Justice  /  Argument

Antisemitism Is a Threat to Us All — And to Democracy

How fascists and authoritarians have used antisemitic conspiracy theories to harm Jewish communities and undermine democracy.

The Tree of Life shooter espoused an antisemitic version of the “white genocide” conspiracy theory that is among a whole host of antisemitic conspiracy theories promoted by the Republican Party in its “globalist,” “antifa,” and QAnon conspiracies. The basic logic of these racist conspiracy theories is that a shadowy cabal headed by Jews (often George Soros) is behind a plot to destroy “traditional” white America; this is a direct descendant of The Protocols of the Elders of Zion, an antisemitic conspiracy that became an important part of Nazi propaganda in the 1930s.

While these conspiracy theories are bogus and absurd — democracy is obviously not a Jewish trick but a struggle towards a better future for all — antisemitic lies take aim at the institutions that ought to create a free and fair society for everyone. 

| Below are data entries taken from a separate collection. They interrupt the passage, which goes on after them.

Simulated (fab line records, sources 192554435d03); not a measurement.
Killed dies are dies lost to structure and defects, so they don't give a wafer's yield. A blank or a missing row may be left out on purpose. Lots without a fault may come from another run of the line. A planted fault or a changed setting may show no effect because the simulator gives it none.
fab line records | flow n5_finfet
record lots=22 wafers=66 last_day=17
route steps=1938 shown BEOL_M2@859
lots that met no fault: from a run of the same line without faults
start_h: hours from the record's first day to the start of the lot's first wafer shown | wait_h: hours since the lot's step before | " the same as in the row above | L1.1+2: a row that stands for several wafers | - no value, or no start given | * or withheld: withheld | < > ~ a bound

The danger in antisemitic conspiracy theories lies not only in the direct threat they pose to Jewish communities, but also in the way fascists and authoritarians have used them as tools to undermine democracy.

The Jim Crow regime gives a decent indication of how these worked in the U.S., with similar mechanisms targeting Black, Asian, and Jewish Americans along with other ethnic groups that varied based on local demographics. These led to the targeting and persecution of Jews in New York, where the police commissioner claimed that they were responsible for half of all crime, charges similar to those levied at Black Americans in the Deep South and Asian Americans in the western U.S.

As a historian who studies white supremacy, its impact on the state, and ways to combat it, it is clear not only that antisemitism harms Jewish communities, which it does, but that it is almost universally tied to larger efforts to remake the body politic. We can look not only at the eugenic ethnostate of Jim Crow as an expression of this principle, but also as one that shows its reach in the ways that it inspired the Nuremberg Laws and “final solution” in Nazi Germany.

And in fact, this point that antisemitism undermines democratic protections more broadly is not lost on Jewish civil rights activists themselves — either historically or in the present — who have been among the most outspoken civil rights activists of the last century.